FRANK: "I just remember that he was very talented. He worked differently than anything I had been used to before that, in that there wasn't much [written] music. There was just a little sketch with some chords on it. Then, each session would start off with him pounding out some chords on the piano. He had everything in his mind, in his head, all the sounds he wanted, and he just had that knack of transferring what was in his head to the orchestra.

He would go around to each musician and tell him what he wanted them to play and how he wanted them to fit in. At the beginning of the day, you were thinking that this was going to be a disaster. It was so disorganized. At the end of the date, everything would come together like magic.

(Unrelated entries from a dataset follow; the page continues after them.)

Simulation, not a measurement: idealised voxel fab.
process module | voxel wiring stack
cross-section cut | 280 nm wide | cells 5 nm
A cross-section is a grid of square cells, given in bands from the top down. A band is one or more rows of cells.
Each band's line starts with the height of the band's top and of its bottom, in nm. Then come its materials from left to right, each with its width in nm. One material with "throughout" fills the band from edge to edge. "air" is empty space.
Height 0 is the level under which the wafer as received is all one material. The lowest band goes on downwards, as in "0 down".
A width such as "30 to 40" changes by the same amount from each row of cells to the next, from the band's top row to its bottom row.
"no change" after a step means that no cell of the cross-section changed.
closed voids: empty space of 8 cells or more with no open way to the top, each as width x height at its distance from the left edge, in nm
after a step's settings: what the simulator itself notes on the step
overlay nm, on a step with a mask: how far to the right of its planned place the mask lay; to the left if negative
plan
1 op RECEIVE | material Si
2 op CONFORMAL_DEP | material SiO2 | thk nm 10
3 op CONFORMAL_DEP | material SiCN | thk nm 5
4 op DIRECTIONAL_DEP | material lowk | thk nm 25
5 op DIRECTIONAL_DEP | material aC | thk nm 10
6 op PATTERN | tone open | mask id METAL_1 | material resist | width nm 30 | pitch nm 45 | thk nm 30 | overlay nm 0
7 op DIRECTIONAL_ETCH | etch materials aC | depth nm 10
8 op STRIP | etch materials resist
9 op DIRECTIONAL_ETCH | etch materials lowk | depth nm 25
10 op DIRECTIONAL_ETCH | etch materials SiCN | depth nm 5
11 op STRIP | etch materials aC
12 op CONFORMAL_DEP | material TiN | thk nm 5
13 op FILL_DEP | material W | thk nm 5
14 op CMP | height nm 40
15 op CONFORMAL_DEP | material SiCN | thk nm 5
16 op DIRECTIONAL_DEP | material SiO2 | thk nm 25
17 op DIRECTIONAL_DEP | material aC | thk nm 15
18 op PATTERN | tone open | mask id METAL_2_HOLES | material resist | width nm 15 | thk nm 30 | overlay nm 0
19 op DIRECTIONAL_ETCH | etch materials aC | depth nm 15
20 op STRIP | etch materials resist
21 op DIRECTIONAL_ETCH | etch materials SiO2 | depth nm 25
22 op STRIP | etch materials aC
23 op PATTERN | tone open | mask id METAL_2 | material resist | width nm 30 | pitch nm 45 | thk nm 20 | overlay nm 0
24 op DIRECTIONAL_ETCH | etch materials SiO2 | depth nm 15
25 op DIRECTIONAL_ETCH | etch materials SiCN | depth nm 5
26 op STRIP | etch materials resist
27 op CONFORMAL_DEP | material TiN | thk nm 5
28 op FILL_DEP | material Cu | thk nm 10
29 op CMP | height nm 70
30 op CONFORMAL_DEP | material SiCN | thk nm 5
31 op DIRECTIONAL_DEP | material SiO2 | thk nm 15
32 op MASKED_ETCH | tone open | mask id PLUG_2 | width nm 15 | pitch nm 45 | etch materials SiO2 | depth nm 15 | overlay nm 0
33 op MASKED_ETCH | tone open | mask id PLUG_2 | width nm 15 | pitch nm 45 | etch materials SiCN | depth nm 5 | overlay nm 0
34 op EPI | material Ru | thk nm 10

"He would have me try different things. He would say, 'That's what I want,' 'Do this with this sound!' On 'Wouldn't It Be Nic' I ended up doing something that was the most difficult thing I've ever done before or since. I came up with this part that was like a triple bellow shake. It was physically demanding, because we had to do it over and over again, and by the end of the session, it was exhausting. I remember thinking, 'I'll never suggest that again!'

"The most important thing in any kind of music is feel; and he had the knack of doing that for his kind of music. He knew how to get the feel he wanted out of a player. He was very pleasant, easy to work for; it was just his unorthodox way of doing it that I thought was humorous at the time, but he ended up getting exactly what he wanted."